Kick-start those chilly mornings with help from these delicious winter breakfast recipes
Smoothie Bowls With Berry Nibs
SERVES 2
INGREDIENTS
For The Berry Nibs
1 cup desiccated coconut
½ cup coconut sugar
½ cup walnuts, roughly chopped
½ cup frozen mixed berries
For The Smoothie Bowls
1 avocado, frozen
1 ½ cups milk of choice
Honey, to taste
2 bananas, frozen
2 tbsp cacao powder
2 tbsp maca powder
To serve
1 avocado, halved and sliced
1 banana, sliced
Mint leaves
Coconut shavings, to scatter
METHOD
For The Berry Nibs
1. Preheat oven to 180°C.
2. Mix together all ingredients, except berries. Spread out on a baking tray and bake for 10–12 minutes, until golden and crisp.

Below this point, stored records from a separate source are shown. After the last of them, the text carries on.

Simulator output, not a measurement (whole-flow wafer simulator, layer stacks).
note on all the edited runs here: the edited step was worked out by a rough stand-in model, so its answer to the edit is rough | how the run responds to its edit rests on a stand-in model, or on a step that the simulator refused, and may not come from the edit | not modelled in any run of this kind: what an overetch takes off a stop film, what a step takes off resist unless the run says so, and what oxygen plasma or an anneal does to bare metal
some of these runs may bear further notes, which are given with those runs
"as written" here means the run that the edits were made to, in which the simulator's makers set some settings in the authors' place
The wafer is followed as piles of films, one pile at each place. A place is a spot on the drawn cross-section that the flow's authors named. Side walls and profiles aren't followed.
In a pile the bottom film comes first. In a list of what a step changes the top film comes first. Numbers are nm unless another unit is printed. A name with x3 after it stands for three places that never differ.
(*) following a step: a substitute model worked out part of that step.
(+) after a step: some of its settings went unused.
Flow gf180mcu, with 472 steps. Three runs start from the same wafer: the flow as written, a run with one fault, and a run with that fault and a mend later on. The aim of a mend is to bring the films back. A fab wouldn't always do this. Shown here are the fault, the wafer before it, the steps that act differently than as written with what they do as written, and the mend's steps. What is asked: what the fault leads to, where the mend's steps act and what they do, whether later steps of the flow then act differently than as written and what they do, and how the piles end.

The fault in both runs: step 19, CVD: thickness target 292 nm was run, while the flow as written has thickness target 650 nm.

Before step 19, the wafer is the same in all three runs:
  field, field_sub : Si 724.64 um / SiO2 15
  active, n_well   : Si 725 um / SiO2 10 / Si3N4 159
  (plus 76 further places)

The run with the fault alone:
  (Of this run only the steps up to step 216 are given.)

3. Mix in the berries. Place in the freezer until ready to serve.
For The Smoothie Bowls
1. Blend the avocado and ½ cup of milk together in a food processor. Sweeten with honey and set aside.
2. Blend the bananas and the remaining cup of milk. Sweeten with honey.
3. Divide the banana mixture between two bowls. Whisk cacao powder into one bowl and maca into the other.
4. Divide the avocado, cacao and maca mixtures between two bowls. In each bowl, swirl the three colours together.
5. Top the smoothie bowls with the berry nibs, sliced avo and banana, a few mint leaves, coconut shavings and fresh fruit of your choice.
Strawberry & Banana Chia Seed Pudding
SERVES 4
INGREDIENTS
1 cup milk
1 ¼ cups plain yoghurt
2 tbsp honey
1 tsp vanilla essence
¼ cup chia seeds
1 cup strawberries, chopped
1 banana, chopped
To serve
4 strawberries, quartered
¼ cup almonds, chopped
METHOD
1. In a large bowl, mix together the milk, yoghurt, honey and vanilla until well combined, then whisk in the chia seeds.
2. Cover the bowl and chill in the refrigerator overnight.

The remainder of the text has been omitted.